The marketplace is bustling, and stall owners are hawking their wares at the top of their voices. Jewelry, tonics, fresh fish, and the finest dates you've ever tasted are all on offer. Then, from the corner of his eye, the paladin sees two kids stealing bread. He shouts at them, and they run. He gives chase, shouldering a wide swath, and demanding the thieves surrender. He runs them down, after several blocks, and when one puts up a fight, the NPC gets grappled for his trouble. A group of city guards round the corner, and the paladin hails them. Then he looks on in dumbfounded confusion when the guards demand he give himself up.

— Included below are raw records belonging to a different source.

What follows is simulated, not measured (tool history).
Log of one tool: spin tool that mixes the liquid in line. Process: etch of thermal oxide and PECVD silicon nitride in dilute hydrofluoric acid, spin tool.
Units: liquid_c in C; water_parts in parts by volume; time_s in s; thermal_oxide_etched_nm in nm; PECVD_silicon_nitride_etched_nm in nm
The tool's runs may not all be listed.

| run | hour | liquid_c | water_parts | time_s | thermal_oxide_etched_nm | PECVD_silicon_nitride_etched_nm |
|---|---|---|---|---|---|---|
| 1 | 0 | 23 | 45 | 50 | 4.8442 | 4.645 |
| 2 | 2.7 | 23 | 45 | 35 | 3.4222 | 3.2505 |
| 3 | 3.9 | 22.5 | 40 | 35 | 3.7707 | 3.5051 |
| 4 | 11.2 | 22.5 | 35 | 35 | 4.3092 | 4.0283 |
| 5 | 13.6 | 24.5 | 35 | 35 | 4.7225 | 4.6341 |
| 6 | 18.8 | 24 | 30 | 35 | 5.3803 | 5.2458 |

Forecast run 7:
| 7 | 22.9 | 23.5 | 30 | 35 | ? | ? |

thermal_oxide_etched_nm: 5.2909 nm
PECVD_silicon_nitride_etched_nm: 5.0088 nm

|Easy way or the hard way, pal, it's all the same to me.|
We sometimes get so caught up in being big damn heroes that we forget something important when it comes to our character sheets. Simply put, nowhere on the sheet is there a box labeled jurisdiction. And, many times, we forget that to our serious detriment.
Paladins Aren't Police Officers
The paladin is the epitome of the knight errant. One part Templar, and one part wandering hero, the paladin maintains a strict code of conduct to ensure his alignment remains both lawful and good. And, given that we know they have to act in the interests of good as meta information, we expect other people to trust them. However, nowhere in the class description does it say that a paladin is automatically granted the authority to enforce laws (his own, or anyone else's). The same statement holds true for the samurai, the cavalier, the gunslinger, or any other base class.
|Badges? We don't need no stinking badges!|
While there are background traits like law enforcer you can take, and prestige classes like Grand Marshal, Hellknight, or Eagle Knight which have authority in certain areas of the world, it's important to remember that at level one any authority you possess is entirely part of your character's story. It's something that comes from your creativity, and the niche you fill in your background, instead of something you're given as an unspoken class feature.
Which is why you need to check with your DM before you start busting heads.
Know The Law, If You're Going To Enforce It
RPGs are all about escapism, and storytelling. Which is why, generally speaking, the legal system is kept sort of vague. Like other parts of RPGs, the laws that govern cities, towns, and nations don't really come up unless someone violates the all-important Common Sense Doctrine (if it's a felony in the real world, it's probably a felony in this fantasy world, too), or the DM is purposefully doing a, "the players are now on the run from the cops, and have to prove their innocence," kind of plot.
|Is diplomacy still an option? Tell me diplomacy is still an option?|
If part of your character is that you uphold the law, however, you need to understand A) what law it is you're actually upholding, B) what your place in the hierarchy of legitimate authority is, and C) how far your authority extends, geographically.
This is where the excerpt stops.